Rice grain, the essence of Vietnamese wet rice civilization, is not only the main food of the Vietnamese people, but also stands for goodness and success.

Understanding this significance, Dana Vegan House chose the grain of rice as its main inspiration and theme, which permeates every corner and dish of the restaurant.

A distinctive - yet indigenous - cultural space

 Located in Hanoi's Old Quarter, this is a wonderful place for vegetarians. Photo: Den Da  

Nestled in a small alleyway next to the bustling Cho Gao Street or 'Rice Market' - one of 36 old guilds of Hanoi in the late 18th century - Dana Vegan House is a tranquil meeting place with a relaxing, nature-friendly vibe. From the outside, guests are immediately captivated by the rustic space with beautifully arranged sacks of rice, bundles of paddy, and traditional rice sifters at the entrance.

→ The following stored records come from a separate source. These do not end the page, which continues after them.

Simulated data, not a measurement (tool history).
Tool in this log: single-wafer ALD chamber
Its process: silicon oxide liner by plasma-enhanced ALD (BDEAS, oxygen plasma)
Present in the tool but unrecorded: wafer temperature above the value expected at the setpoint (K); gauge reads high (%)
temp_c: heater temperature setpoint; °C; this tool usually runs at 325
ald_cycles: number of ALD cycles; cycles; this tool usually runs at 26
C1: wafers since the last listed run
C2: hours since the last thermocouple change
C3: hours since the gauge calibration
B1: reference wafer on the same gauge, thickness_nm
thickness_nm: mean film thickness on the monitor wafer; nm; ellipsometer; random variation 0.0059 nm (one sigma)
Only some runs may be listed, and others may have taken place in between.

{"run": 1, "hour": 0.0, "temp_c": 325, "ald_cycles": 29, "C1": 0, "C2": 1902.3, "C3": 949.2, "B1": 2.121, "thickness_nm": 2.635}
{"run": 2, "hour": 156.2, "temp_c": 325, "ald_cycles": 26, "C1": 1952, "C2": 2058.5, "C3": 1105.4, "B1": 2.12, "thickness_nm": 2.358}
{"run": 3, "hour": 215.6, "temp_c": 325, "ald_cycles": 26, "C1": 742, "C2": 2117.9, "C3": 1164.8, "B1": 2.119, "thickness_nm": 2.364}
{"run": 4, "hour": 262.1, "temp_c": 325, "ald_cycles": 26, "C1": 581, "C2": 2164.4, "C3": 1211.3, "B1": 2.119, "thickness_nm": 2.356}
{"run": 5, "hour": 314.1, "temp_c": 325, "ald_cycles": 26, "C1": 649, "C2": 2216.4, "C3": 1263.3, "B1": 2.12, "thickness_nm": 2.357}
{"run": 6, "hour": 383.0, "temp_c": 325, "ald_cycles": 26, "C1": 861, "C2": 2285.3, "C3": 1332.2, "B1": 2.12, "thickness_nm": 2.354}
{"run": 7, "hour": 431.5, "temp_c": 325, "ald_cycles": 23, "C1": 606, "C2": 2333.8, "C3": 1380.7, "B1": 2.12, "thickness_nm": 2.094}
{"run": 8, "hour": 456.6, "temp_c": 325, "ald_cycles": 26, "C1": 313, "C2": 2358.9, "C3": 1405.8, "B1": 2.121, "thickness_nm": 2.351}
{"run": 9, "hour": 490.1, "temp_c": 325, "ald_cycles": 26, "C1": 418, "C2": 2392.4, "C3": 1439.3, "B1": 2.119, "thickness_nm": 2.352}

In particular, the restaurant is also a unique cultural destination where art, culture, and vegan cuisine come together in a delicate, harmonious way. Inspired by the image of the old rice barn, it offers a cozy space that takes diners back to idyllic childhood memories. Every architectural feature and interior design is carefully considered to represent a philosophy of life centered on kindness and compassion.

Art installation entitled 'Harvest Wish' by artist Duc Phuong.

Huyen Vu, founder of Dana Vegan House, talked about the concept of the restaurant. "When I think of the rice barn, my paternal grandmother, who is also my source of inspiration, comes to mind. I remember how she taught me not to drop any grains when rinsing rice before cooking, or to eat the last grain in the bowl. As a result, I realized that the rice grain, or wet rice culture, was the ethics of the Vietnamese people." She said the name 'Dana' means 'helping and giving."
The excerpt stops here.